HC Deb 30 August 1909 vol 10 cc6-7
Mr. GINNELL

asked the Secretary of State for Foreign Affairs whether the British Government has authorised the Government of Hong Kong to advance to the Chinese Government £1,100,000 to repurchase from an American-Belgian combination the concession for building the Hankow-Canton Railway for the purpose of preserving from foreign control a railway of which the southern terminus was to be at Canton; whether Chang Chi-tung, in return, gave the British Government on 9th September, 1905, an undertaking that British capital and materials should have the preference whenever China decided to construct the line; and whether Germans have since succeeded in securing for themselves the contract for building and financing the railway; and, if so, whether any, and, if so, what, steps were taken by the British Government to secure the performance of the undertaking given by Chang Chi-tung and the interests in respect of which the advance of £1,100,000 was made?

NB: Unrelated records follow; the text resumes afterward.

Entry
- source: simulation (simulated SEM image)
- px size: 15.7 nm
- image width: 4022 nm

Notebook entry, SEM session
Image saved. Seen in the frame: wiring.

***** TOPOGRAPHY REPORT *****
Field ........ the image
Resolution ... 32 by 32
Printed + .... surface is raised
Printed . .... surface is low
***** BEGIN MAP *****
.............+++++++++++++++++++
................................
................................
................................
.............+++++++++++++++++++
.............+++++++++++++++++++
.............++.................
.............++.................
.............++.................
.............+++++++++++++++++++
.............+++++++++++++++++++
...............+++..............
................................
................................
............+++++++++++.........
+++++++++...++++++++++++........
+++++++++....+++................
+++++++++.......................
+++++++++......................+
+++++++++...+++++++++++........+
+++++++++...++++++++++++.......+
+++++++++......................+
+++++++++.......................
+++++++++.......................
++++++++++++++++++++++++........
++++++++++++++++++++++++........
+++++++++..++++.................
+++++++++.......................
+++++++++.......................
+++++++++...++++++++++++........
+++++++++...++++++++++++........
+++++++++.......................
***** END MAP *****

The UNDER-SECRETARY for FOREIGN AFFAIRS (Mr. T. McKinnon Wood)

The reply to the first point in the question is in the affirmative. It is true that Chang Chi-tung gave an undertaking that British capital and materials should have the preference whenever China decided to construct the line, but only if the terms offered by foreign financiers were not more favourable. A German group offered China in the spring of the present year terms which the Chinese considered more advantageous, and which they consequently accepted. It was to recover at any rate some portion of the Hankow-Canton Railway loan that the British and French groups, who were working together, decided to admit the German group to participation in the Hankow-Szechuan line, each group having an equal share in the loan and the material, but the British group supplying the chief engineer on the Hankow-Canton line and the chief engineer for one-third of the Hankow-Szechuan line. To safeguard the control of the loan funds by the lenders certain modifications were effected in the terms originally offered by the German group. Subsequently an American group expressed a wish to participate in the Hankow-Szechuan loan, and the negotiations with regard to the share to be allotted to this fourth group are still proceeding.

Earl WINTERTON

Is it not the fact that the Chinese Government did, in fact, break the undertaking previously given?

Mr. McKINNON WOOD

I am not prepared to say that, because undoubtedly the terms offered to them by the German group were more favourable to the Chinese Government than the British were prepared to offer.